The decision made Finland the first country to approve plans for burying nuclear waste in permanent underground sites, though several other countries are exploring the idea, said the environmental group Greenpeace.The proposal passed easily through the house after years of debating the risks of nuclear waste, with 159 deputies voting in favour, three opposing and 37 members absent.
"The unanimity is important because this is such a far-reaching and important decision," said Leena Luhtanen, a deputy of Prime Minister Paavo Lipponen's Social Democratic Party.

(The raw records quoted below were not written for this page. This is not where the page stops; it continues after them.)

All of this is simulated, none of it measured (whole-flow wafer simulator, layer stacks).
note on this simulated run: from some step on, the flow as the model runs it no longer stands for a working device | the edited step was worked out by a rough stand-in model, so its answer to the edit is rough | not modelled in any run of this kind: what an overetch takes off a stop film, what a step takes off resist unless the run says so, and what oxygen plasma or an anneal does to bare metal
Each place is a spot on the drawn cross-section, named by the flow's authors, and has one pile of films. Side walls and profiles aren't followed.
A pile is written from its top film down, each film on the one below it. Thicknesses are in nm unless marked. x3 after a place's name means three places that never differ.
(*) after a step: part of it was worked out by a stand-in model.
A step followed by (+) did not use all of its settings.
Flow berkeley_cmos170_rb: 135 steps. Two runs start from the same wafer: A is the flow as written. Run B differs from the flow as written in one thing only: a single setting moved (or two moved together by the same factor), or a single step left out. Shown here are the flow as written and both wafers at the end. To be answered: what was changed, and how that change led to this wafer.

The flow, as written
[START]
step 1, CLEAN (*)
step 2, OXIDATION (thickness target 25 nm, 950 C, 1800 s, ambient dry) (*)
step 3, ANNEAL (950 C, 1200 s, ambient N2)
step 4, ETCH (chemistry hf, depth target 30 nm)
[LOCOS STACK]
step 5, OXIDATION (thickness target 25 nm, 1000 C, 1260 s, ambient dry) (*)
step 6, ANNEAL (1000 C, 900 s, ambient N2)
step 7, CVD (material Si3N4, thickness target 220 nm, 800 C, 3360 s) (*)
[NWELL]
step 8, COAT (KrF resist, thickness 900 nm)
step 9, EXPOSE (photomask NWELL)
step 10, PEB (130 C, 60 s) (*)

Greenpeace, which has called for temporary storage of nuclear waste until an acceptable solution was found, called Friday's decision a dangerous one.
"It gives a dangerous message that this kind of method of storing nuclear waste is acceptable," said Harri Lammi, a Greenpeace nuclear campaigner in Helsinki. "Parliament did not spend enough time studying the safety issues."
The Finnish waste-disposal company Posiva is expected to begin researching possible sites in western Finland and plans to start building the deep waste dump in the year 2010.
But the dump needs a further construction permit from the government, and radioactive waste will not be deposited there until 2020 at the earliest.
If members of parliament have objections to the actual construction plans at a later date they will be able to raise the issue again.
The move comes at a time when countries across Europe are moving away from nuclear power, with public opinion increasingly opposed to both atomic energy and worried about radioactive waste disposal.
Even the Greens, junior partners in Finland's five-party coalition government and strongly opposed to nuclear power, voted for the proposal.
"The decision shows responsibility: we have four (nuclear) reactors that produce waste all the time. We decided not to continue the temporary storage forever," said Luhtanen.
A 1995 law forbids the export of nuclear waste, which up to the mid-1990s was shipped to Russia for reprocessing and storage.
The radioactive waste is expected to be buried underground at Olkiluoto in the town of Eurajoki on the west coast of Finland, next to the nuclear power plant there.
The Eurajoki authorities have already accepted the radioactive waste unit, which will bring the town up to 10 million Finnish markka ($1.48 million) annually - nearly 17,000 markka per capita - in real estate tax revenues.
Finland is also considering building a fifth nuclear reactor to cope with increasing energy demand.